The main thing wrong with your code is that when you call split in scalar context as in your line:
my $values1 = split('http://', $_);
It returns the size of the list created by the split. See split.
But I don't think split is appropriate for this task anyway. If you know that the value you are looking for will always lie between 'http[s]://' and '/index.php' you just need a regex substitution in your loop (you should also be more careful opening your file...):
open(my $myfile_fh, '<', 'MyFileName.txt') or die "Couldn't open $!";
while(<$myfile_fh>) {
s{.*http[s]?://(.*)/index\.php.*}{$1} && print;
}
close($myfile_fh);
It's likely you will need a more general regex than that, but I think this would work based on your description of the problem.
This feels to me like a job for modules
HTML::LinkExtor
URI
Generally using regexps to parse HTML is risky.
dms explained in his answer why using split isn't the best solution here:
It returns the number of items in scalar context
A normal regex is better suited for this task.
However, I do not think that line-based processing of the input is valid for HTML, or that using a substitution makes sense (it does not, especially when the pattern looks like .*Pattern.*).
Given an URL, we can extract the required information like
if ($url =~ m{^https?://(.+?)/index\.php}s) { # domain+path now in $1
say $1;
}
But how do we extract the URLs? I'd recommend the wonderful Mojolicious suite.
use strict; use warnings;
use feature 'say';
use File::Slurp 'slurp'; # makes it easy to read files.
use Mojo;
my $html_file = shift #ARGV; # take file name from command line
my $dom = Mojo::DOM->new(scalar slurp $html_file);
for my $link ($dom->find('a[href]')->each) {
say $1 if $link->attr('href') =~ m{^https?://(.+?)/index\.php}s;
}
The find method can take CSS selectors (here: all a elements that have an href attribute). The each flattens the result set into a list which we can loop over.
As I print to STDOUT, we can use shell redirection to put the output into a wanted file, e.g.

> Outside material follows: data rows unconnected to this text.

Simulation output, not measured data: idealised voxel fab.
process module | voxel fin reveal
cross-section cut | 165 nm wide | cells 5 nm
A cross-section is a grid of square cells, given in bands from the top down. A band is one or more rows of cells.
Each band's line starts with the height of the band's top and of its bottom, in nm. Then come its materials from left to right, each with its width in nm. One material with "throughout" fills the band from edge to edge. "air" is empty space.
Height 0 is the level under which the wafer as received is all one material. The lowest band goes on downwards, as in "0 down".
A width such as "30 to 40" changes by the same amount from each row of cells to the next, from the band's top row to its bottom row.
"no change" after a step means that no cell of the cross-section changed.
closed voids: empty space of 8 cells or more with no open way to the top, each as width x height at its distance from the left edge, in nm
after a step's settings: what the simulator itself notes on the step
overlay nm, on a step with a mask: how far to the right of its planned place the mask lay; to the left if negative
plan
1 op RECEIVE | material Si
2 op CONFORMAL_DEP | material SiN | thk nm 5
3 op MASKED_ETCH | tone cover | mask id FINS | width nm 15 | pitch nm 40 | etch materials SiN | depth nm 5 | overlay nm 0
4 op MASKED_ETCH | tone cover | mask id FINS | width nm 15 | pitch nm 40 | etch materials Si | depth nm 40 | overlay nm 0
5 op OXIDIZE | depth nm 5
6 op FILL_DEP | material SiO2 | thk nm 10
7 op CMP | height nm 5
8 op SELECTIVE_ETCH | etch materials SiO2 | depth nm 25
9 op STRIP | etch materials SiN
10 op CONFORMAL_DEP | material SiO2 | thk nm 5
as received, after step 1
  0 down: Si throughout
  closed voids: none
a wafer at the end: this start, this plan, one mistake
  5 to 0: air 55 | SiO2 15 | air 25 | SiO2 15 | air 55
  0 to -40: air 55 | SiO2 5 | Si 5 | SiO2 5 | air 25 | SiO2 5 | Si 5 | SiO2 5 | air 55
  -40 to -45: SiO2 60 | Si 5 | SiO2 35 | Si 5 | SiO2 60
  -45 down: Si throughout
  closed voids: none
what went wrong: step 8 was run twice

$ perl the-script.pl html-with-links.html >only-links.txt
The whole script as a one-liner:
$ perl -Mojo -E'$_->attr("href") =~ m{^https?://(.+?)/index\.php}s and say $1 for x(b("test.html")->slurp)->find("a[href]")->each'

Scrambled umlauts since upgrade from JSON1 to JSON2 in Perl

I wondered why some german umlauts were scrambled on our page.
Then i found out that the recent version of JSON (i use 2.07) does convert strings in an other manner than JSON 1.5.
Problem here is that i have a hash with strings like
use Data::Dumper;
my $test = {
'fields' => 'überrascht'
};
print Dumper(to_json($test)); gives me
$VAR1 = "{ \"fields\" : \"\x{fc}berrascht\" } ";
Using the old module using
$json = JSON->new();
print Dumper ($json->to_json($test));
gives me (the correct result)
$VAR1 = '{"fields":[{"title":"überrascht"}]}';
So umlauts are scrammbled using the new JSON 2 module.
What do i need to get them correct?
Update: It might be bad to use Data::Dumper to show output, because Dumper uses its own encoding. Well, a difference in the result from Dumper shows that anything is treated differently here. It might be better to describe the backend as Brad mentioned:
The json string gets printed using Template-Toolkit and then gets assigned to a javascript variable for further use. The correct javascript shows something like this
{
"title" : "Geändert",
},
using the new module i get
{
"title" : "Geändert",
},
The target page is in 8859-1 (latin1).
Any suggestions?
\x{fc} is ü, at least in Latin-1, Latin-9 etc. Also, ü is codepoint U+00FC in Unicode. However, we want UTF-8 (I suppose). The easiest solution to get UTF-8 string literals is to save your Perl source code with this encoding, and put a use utf8; at the top of your script.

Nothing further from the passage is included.